Marfa Sounding: Anna Halprin, a Memorial Day Weekend of site-specific dance performance
May 11th, 2017 under Arts
MARFA — In the 1960s, on a redwood dance deck built within a grove of trees in Marin County, California, the artist and choreographer Anna Halprin led a community of dancers, musicians, and sculptors through a collective process that sought new systems for generating creativity. Rejecting the narrative styles and performance conventions of high Modernism, Halprin brought her dancers into the city street and natural landscape. Works developed in direct response to environmental and architectural space also addressed the social upheavals and racial tensions of that era.

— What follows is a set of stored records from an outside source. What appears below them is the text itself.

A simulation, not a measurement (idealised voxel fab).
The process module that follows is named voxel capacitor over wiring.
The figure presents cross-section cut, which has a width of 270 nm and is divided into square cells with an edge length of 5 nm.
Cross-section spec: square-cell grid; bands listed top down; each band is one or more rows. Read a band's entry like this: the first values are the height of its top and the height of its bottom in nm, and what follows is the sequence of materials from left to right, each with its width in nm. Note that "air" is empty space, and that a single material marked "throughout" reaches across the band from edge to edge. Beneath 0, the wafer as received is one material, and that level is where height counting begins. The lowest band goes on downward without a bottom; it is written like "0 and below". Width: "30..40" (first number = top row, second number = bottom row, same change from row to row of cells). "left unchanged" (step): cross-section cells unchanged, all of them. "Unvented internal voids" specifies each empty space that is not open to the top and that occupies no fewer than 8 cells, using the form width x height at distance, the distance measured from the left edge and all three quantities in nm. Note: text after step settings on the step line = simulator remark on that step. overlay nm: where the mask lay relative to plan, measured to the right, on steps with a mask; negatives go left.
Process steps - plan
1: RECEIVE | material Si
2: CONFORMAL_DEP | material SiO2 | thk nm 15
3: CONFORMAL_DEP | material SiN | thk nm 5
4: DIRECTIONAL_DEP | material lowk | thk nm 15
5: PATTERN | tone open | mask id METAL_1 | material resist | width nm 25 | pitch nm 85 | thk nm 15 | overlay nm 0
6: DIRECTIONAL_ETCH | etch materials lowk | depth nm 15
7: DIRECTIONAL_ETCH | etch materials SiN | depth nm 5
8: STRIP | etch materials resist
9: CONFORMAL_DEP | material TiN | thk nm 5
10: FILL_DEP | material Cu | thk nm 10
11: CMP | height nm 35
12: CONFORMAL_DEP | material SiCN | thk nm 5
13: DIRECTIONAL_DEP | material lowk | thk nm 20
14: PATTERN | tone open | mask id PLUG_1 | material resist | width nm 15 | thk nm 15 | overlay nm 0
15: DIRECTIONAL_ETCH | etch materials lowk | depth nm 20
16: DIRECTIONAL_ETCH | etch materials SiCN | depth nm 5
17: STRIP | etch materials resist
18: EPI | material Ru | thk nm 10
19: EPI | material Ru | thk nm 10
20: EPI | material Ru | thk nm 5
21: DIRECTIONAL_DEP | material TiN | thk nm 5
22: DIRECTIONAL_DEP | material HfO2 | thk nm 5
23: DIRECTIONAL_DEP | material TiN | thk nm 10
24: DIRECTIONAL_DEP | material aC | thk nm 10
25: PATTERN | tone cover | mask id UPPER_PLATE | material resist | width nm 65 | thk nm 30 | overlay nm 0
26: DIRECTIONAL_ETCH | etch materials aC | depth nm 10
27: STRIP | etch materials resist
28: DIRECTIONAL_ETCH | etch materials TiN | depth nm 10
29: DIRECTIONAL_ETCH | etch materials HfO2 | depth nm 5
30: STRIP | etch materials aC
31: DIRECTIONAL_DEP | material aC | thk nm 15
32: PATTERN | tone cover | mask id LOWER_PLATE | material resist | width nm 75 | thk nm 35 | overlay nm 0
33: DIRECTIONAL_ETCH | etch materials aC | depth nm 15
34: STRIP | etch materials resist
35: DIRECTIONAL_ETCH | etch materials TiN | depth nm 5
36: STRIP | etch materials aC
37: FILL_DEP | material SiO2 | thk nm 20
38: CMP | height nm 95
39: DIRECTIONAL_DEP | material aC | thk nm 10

This Memorial Day Weekend, May 26-28, 2017, Marfa Live Arts in collaboration with Fieldwork Marfa will present Marfa Sounding: Anna Halprin to explore her ideas via a series of performances, films, talks, and workshops that engage the complex architectural and environmental spaces of Marfa. Still working at age 96, Halprin has advised the development of this weekend-long program, but is unable to make the trip to Marfa to attend.
This is the second iteration of the program Marfa Sounding that launched in May 2016 with a series of performances and talks focused on the work of composer Alvin Lucier. Curated by Jennifer Burris Staton this year’s program focuses on dance.
Since the late 1930s Halprin has been creating revolutionary directions for dance, inspiring artists in all fields. Additionally, Halprin is known for her development of workshops that generate collective exploration. Bringing together musicians with dancers and artists with landscape architects, these explorations of group creativity are always in relation to an environmental awareness: physical, spatial, and social contexts.
Halprin explains, “I want to integrate life and art so that as our art expands our life deepens and as our life deepens our art expands.” Through her students Trisha Brown, Yvonne Rainer, and Simone Forti, Anna strongly influenced New York’s Judson Dance Theater, one of the seedbeds of postmodern dance. Marfa Sounding: Anna Halprin draws upon this rich legacy by exploring the connections between Halprin’s choreography and the development of Minimalism.
On Friday, May 26 the weekend opens with an introduction to the weekend by Burris Staton and Nina Martin, PhD of the Lower Left dance collective followed by film screenings at the Crowley Theater at 7pm. Films to be screened are Jacqueline Caux’s Anna Halprin – Who Says I Have to Dance in a Theater, 2006 (50 minutes) and Out of Boundaries, 2004 (53 min). The following morning, on Saturday, May 27, there will be a dance workshop from 11am to 12pm led by Martin that is open to the community.
On Saturday night, May 27, at Building 98, dancer Stephen Petronio performs Anna Halprin’s solo The Courtesan and the Crone (1999) followed by Kevin Hayden’s film, Between Stephen and Yvonne, 2017 (10 minutes) and an installation of the film Embracing Earth, 1995 (23 minutes, on a loop) throughout the evening. Saturday’s event will begin with a reception and tours of the historic building beginning at 6pm.
The weekend will conclude on Sunday, May 28, with the premiere of a new work by dancers Rashaun Mitchell and Silas Riener accompanied by musician Phillip Greenlief. This dance piece will be performed on Fieldwork Marfa’s land on Antelope Hills Road at 7pm.